The Huangshan mountain range, otherwise known as Yellow Mountain, is one of China's most exceptionally beautiful landscapes. Huangshan's jagged, pine-covered peaks have been the subject of countless paintings and poems throughout China's history, and are home to some of the most idyllic and fascinating ancient villages in the country.
Huangshan's mountain trails are incredibly scenic and often enshrouded in mist, bringing a sense of mystery to any visit. Upon reaching the summit, it is easy to be overcome with tranquility as you enjoy the impressive views while surrounded by the calming scent of pine and the cool mountain breeze.
Huangshan Mountain is a scenic area that is actually made up of 36 separate peaks, which can be climbed by foot or cable car. The challenging hike up the mountain, although strenuous, is one of the most famous treks in China. For those willing to hike their way up, or who want to get up early enough to catch the spectacular view of the sun rising over the mountains, there are great places to stay overnight on the summit.
The West Sea Canyon hike, in particular, is one of Huangshan's most spectacular treks and follows a loop of moderate difficulty around the canyon. This trail affords unparalleled views of the canyon and surrounding peaks and can be completed in a day. Many visitors opt to take the cable car up the mountain and take the 3-hour West Sea Canyon trail down the mountain. The trail is closed in the winter, so keep this in mind when planning trips to this area.
Huangshan Mountain is one of the most visited locations in China, so be prepared for crowds. If you wish to take the cable car up the mountain, it's best to do so early in the morning to avoid long lines.
The villages that dot the lush green countryside around Huangshan offer a precious glimpse into old China. The merchants of southern Anhui province, known collectively as the Huishang, were renowned for their economic prowess during the Ming and Qing dynasties. They used their fortunes to build large, elaborately decorated residences, many of which are still standing today in villages throughout the Wuyuan County countryside. Among them, the idyllic mountain villages of Xidi and Hongcun were declared UNESCO World Heritage Sites in 2000 and are definitely worth a visit. Tunxi's Old Street also makes for a nice place to stroll and offers some great accommodation.
While these villages are becoming more popular with Chinese tour groups, the maze of cobbled streets, lavish ancestral halls, quaint bridges, and beautiful ponds are numerous enough to find a peaceful moment to yourself. Chock-full of culture, history, and great local food, not to mention stunning mountain vistas, this corner of China is a magical place for any visitor.
While exploring the quaint towns and villages that surround Huangshan, we strongly suggest trying the local tea. Anhui province's Maofeng green and Huangya yellow teas are highly sought after across China, as is the Huangshan chrysanthemum tea (gongju).
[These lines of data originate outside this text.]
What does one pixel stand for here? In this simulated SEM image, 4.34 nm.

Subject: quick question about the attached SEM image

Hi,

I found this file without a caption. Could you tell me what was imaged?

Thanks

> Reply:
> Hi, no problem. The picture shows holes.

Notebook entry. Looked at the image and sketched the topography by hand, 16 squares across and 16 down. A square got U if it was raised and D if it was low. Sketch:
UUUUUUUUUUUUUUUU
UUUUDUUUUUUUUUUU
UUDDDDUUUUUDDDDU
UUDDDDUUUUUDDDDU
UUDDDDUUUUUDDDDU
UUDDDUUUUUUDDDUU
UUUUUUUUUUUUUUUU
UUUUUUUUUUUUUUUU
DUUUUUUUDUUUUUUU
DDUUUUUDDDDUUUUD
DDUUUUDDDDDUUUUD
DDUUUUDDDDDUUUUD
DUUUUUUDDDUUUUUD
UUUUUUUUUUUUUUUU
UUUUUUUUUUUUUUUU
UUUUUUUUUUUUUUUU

These ancient villages also offer numerous opportunities to taste Anhui cuisine, one of china's eight main culinary traditions. Popular local specialties include mao tofu, otherwise known as “stinky” tofu; baked dumplings stuffed with vegetables and pork known as yellow crab shell cakes; and Luzhou roast duck, considered a gourmet delicacy in Anhui.
Huangshan is well connected to major cities by both air and railway. The high-speed train to Huangshan takes about 6.5 hours from Beijing and roughly 4 hours from Shanghai. Huangshan also has a medium-sized airport that offers regularly scheduled flights to several cities throughout China, including Shanghai, Beijing, Chengdu, Guilin, and more.
Once in the city of Huangshan, bus, car, or taxi are the best ways to get around. Buses from the Huangshan Bus Station to the Yellow Mountain Scenic Area operate every five minutes throughout the day, but it's easiest to travel to the nearby towns and villages by car.
Huangshan is beautiful year round, but because some trails are closed during winter, we don't recommend visiting from December through February. Summer is warm but not too hot, due to the elevation, and is a great time to see the characteristic mists enshrouding the mountains. Huangshan sees the majority of its rain in the summer months, however, so be sure to bring a raincoat.
Like most of China, spring and autumn are the best times to visit Huangshan. A visit in late March or April will allow you to enjoy the rare sight of the area's beautiful rapeseed flowers in bloom. September or October is also a nice time to visit, as you will get to see the Huangshan's famous chrysanthemums blooming, in addition to lovely fall colors.